Please try both patches, can't be applied at same time. This patch should work even with older gcc's
Comment 3 Patrick Baggett 2014-12-24 19:35:14 UTC
-#if (defined(PIPE_CC_GCC) || defined(PIPE_CC_SUNPRO))
+#if (defined(PIPE_CC_GCC) && (PIPE_CC_GCC_VERSION >= 408))
+   __builtin_ia32_fxsave(&fxarea);
+#elif (defined(PIPE_CC_GCC) || defined(PIPE_CC_SUNPRO))

Is GCC >= 408 the right value? I only mention this because I didn't see any gcc 4.0.8 release on the GNU site, and there was some mention of GCC 4.8.
Comment 4 David Heidelberg (okias) 2014-12-24 20:12:02 UTC
(In reply to Patrick Baggett from comment #3)
> -#if (defined(PIPE_CC_GCC) || defined(PIPE_CC_SUNPRO))
> +#if (defined(PIPE_CC_GCC) && (PIPE_CC_GCC_VERSION >= 408))
> +   __builtin_ia32_fxsave(&fxarea);
> +#elif (defined(PIPE_CC_GCC) || defined(PIPE_CC_SUNPRO))
> 
> Is GCC >= 408 the right value? I only mention this because I didn't see any
> gcc 4.0.8 release on the GNU site, and there was some mention of GCC 4.8.

src/gallium/include/pipe/p_config.h:#define PIPE_CC_GCC_VERSION (__GNUC__ * 100 + __GNUC_MINOR__).

At first moment I also though it's 4.0.8, but in reality it's 4.8.x.

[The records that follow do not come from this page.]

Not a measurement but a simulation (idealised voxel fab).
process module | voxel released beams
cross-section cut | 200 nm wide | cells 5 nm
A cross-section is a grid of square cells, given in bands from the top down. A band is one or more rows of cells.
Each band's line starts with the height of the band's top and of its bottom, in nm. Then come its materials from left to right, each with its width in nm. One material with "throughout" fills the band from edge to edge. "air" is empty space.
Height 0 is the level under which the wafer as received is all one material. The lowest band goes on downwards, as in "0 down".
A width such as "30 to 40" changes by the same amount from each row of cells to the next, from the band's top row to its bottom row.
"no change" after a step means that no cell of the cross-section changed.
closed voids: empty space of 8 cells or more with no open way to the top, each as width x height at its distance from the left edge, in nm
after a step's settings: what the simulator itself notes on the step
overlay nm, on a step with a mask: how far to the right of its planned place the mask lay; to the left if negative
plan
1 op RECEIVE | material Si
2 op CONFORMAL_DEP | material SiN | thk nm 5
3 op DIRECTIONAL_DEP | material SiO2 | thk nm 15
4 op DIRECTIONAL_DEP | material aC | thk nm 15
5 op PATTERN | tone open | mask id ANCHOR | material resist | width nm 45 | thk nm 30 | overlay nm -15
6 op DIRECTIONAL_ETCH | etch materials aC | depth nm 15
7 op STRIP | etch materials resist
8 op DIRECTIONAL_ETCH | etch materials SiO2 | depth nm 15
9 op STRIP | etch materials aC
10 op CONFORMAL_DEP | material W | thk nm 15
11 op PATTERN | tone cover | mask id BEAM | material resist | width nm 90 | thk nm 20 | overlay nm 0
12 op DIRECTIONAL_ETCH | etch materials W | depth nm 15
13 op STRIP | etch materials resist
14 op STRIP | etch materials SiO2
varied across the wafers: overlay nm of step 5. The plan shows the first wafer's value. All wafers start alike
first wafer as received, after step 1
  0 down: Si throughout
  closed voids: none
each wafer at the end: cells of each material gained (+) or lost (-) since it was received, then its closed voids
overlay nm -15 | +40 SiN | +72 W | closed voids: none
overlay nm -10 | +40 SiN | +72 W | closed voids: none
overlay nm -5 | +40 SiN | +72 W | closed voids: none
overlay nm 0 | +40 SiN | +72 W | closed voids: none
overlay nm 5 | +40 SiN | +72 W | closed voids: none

[1] https://www.ocf.berkeley.edu/~pad/tigcc/doc/html/cpp_SEC15_GNUC.html
Comment 5 Chris Paulson-Ellis 2014-12-27 20:04:00 UTC
(In reply to David Heidelberg (okias) from comment #1)
> 0001-util-improve-fxsave-detection.patch

  CC       util/u_cpu_detect.lo
util/u_cpu_detect.c: In function 'sse2_has_daz':
util/u_cpu_detect.c:285:4: error: implicit declaration of function '__builtin_ia32_fxsave' [-Werror=implicit-function-declaration]
    __builtin_ia32_fxsave(&fxarea);
    ^

$ gcc --version
gcc (GCC) 4.8.3 20140911 (Red Hat 4.8.3-7)
Comment 6 David Heidelberg (okias) 2014-12-27 21:34:59 UTC
(In reply to Chris Paulson-Ellis from comment #5)
> (In reply to David Heidelberg (okias) from comment #1)
> > 0001-util-improve-fxsave-detection.patch
> 
>   CC       util/u_cpu_detect.lo
> util/u_cpu_detect.c: In function 'sse2_has_daz':
> util/u_cpu_detect.c:285:4: error: implicit declaration of function
> '__builtin_ia32_fxsave' [-Werror=implicit-function-declaration]
>     __builtin_ia32_fxsave(&fxarea);
>     ^
> 
> $ gcc --version
> gcc (GCC) 4.8.3 20140911 (Red Hat 4.8.3-7)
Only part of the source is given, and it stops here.